Now that we have an efficient way of simulating zero-truncated Poissons, we need to simulated the required number of Pareto random variables to simulated the compound random variable. This is done below - we simulate a sample of \(10000\) compound random variables.
n<-10000; #Sample Size
# Simulating the zero truncated Poissons
lambda<-3; # Poisson Mean
pa<-1-exp(-lambda); # Probability of acceptance
ps<-0.75; # Probability of Simulating enough
N<-truncsim(10000,pa,ps,function(n){rpois(n,lambda)},0,Inf) # Checked above!!
# Simulating Paretos
theta<-1;
alpha<-5;
simPareto<-function(n,alpha,theta){
theta*((runif(n))^(-1/alpha)-1)
}
#Check
mean(simPareto(10000,alpha,theta)); # should be 1/4## [1] 0.2527228
# Putting it together - Work through it to understand
cumsumN<-c(1,1+cumsum(N));
X<-cumsum(simPareto(sum(N)+1,alpha,theta))
Y<-X[cumsumN]
Y<-Y-c(0,Y[-length(Y)])
S<-Y[-1] # S contains the compound random variables....
# Check
c(mean(S),1/4*lambda/pa,var(S),5/48*lambda/pa + 1/16*((lambda^2+lambda)/pa -(lambda/pa)^2)) # Derive the Population Variance ## [1] 0.7772508 0.7892968 0.4807972 0.4951810
# Alternate Implementation - Using diff function
n<-cumsum(N);
X<-cumsum(simPareto(n[10000],alpha,theta));
S<-diff(c(0,X[n]))
# Check
c(mean(S),1/4*lambda/pa,var(S),5/48*lambda/pa + 1/16*((lambda^2+lambda)/pa -(lambda/pa)^2)) ## [1] 0.7937892 0.7892968 0.4880005 0.4951810
We can approximate the distribution by either a log-normal or a normal with matching first two moments. In the following we will see which one to prefer. We use the simulated values above to do this.
popmean_S<-1/4*lambda/pa;
popvar_S<-5/48*lambda/pa + 1/16*((lambda^2+lambda)/pa -(lambda/pa)^2);
# The mu and sigma for lognormal fit
ln_sigma<-sqrt(log((popvar_S+popmean_S^2)/(popmean_S^2)));
ln_mu<-log(popmean_S)-(1/2)*ln_sigma^22;
# Plotting to verify the code/method
library(ggplot2)
theme_set(theme_bw());
plotdata <- data.frame(my_sample = S);
suppressWarnings(
p <- ggplot(data = plotdata) +
stat_density(aes(x = my_sample,colour="True Density"), fill = "black",alpha = 0.3) +
stat_function(fun = function(x){dnorm(x,popmean_S,(popvar_S)^(1/2))},aes(colour="Normal")) +
stat_function(fun = function(x){dlnorm(x,ln_mu,ln_sigma)}, aes(colour="Log-Normal")) +
labs(title = "Empirical density vs Normal and Log-Normal Fit - Case of Small N",
x = "x", y = "Density") +
scale_colour_manual("The Densities", values = c("green", "red", "black")))
p
We will wrap up by repeating the same for the case when \(N\) takes large values. So we step up \(\lambda\) from \(3\) to \(50\). Try different values and report your observations on Piazza. Also, I worked with a heavy tailed Pareto, especially with \(\alpha=5\) (with infinite fourth moment).
options(warn=-1)
# Simulating S
lambda<-50;
pa<-1-exp(-lambda); # Probability of acceptance
ps<-0.75; # Probability of Simulating enough
N<-truncsim(10000,pa,ps,function(n){rpois(n,lambda)},0,Inf) # Checked above!!

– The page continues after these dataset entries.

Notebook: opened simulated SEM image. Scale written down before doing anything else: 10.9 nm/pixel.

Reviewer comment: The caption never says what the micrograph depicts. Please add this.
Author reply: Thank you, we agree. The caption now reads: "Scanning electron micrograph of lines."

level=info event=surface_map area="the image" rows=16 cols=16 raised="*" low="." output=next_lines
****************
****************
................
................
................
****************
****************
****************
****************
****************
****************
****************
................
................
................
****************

cumsumN<-c(1,1+cumsum(N));
X<-cumsum(simPareto(sum(N)+1,alpha,theta))
Y<-X[cumsumN]
Y<-Y-c(0,Y[-length(Y)])
S<-Y[-1] # S contains the compound random variables....
popmean_S<-1/4*lambda/pa;
popvar_S<-5/48*lambda/pa + 1/16*((lambda^2+lambda)/pa -(lambda/pa)^2);
# The mu and sigma for lognormal fit
ln_sigma<-sqrt(log((popvar_S+popmean_S^2)/(popmean_S^2)));
ln_mu<-log(popmean_S)-(1/2)*ln_sigma^22;
# Plotting to verify the code/method
library(ggplot2)
theme_set(theme_bw());
plotdata <- data.frame(my_sample = S);
suppressWarnings(p <- ggplot(data = plotdata) +
stat_density(aes(x = my_sample,colour="True Density"), fill = "black",alpha = 0.3) +
stat_function(aes(colour="Normal"),fun = function(x){dnorm(x,popmean_S,(popvar_S)^(1/2))}) +
stat_function(aes(colour="Log-Normal"),fun = function(x){dlnorm(x,ln_mu,ln_sigma)}) +
labs(title = "Empirical density vs Normal and Log-Normal Fit - Case of Large N",
x = "x", y = "Density") +
scale_colour_manual("The Densities", values = c("green", "red", "black")))
p
The upshot - If \(N\) assumes large values then the normal approximation is preferred but log-normal does well if \(X_i\)’s are heavy tailed. If \(N\) assumes small values then use the log-normal approximation.